Ipevo CEO Royce Hong and I have something in common: we hate digital photo frames.
In his words, digital photo frames so far have been expensive, with poor design, a difficult user interface, and poor image resolution. I have to agree. But the Ipevo Kaleido R7, which his company created, tries to tackle these concerns.
First, there's no need for an SD card. The device uses Wi-Fi to get photos directly from your PC's hard drive, or from a photo-sharing service like Picasa or Flickr. Or, with the 512MB of memory included in the frame, up to 5,000 photos can be stored on it. The Kaleido also comes with a remote control and software that allows you to organize your photos into channels or playlists, and then schedule what pictures are rotated through the display, and when.
The display itself looks a bit like Sony's XEL-1 OLED TV--sans the thinness. It's a 7-inch horizontal frame with 800x480 resolution that stands on a single foot. Along the base of the frame are touch-responsive buttons that will scroll through photos, pause, reverse, and flip channels, or photo playlists.

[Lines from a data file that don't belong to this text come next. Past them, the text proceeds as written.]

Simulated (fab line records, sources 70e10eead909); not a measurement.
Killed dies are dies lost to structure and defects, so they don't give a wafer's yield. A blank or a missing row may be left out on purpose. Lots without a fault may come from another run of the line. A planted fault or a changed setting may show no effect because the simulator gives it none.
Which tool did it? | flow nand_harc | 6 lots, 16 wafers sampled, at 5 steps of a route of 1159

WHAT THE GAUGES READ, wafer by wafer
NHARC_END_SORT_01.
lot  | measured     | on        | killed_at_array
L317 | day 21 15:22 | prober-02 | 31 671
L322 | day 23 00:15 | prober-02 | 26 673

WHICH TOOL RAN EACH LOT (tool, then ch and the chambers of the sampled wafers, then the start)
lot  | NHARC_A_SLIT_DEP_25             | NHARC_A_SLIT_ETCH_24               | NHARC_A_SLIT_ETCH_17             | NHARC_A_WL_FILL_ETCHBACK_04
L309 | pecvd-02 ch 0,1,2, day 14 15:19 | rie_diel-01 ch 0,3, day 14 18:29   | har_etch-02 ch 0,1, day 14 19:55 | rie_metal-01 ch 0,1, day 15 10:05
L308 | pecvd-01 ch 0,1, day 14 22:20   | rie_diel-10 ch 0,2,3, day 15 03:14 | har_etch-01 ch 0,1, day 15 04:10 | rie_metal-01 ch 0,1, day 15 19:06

The Kaleido isn't stuck showing just landscape-style photos, however. The frame can also be rotated to a vertical orientation.
The frame will ship with its own Mac- and PC-compatible software, which Hong describes as "iTunes for photos." The aesthetic is similar to the Apple music software, but doesn't connect to an online store like iTunes.
The Kaleido R7 doesn't have a final price yet, but will be somewhere between $199 and $249 when it debuts officially at CES in January.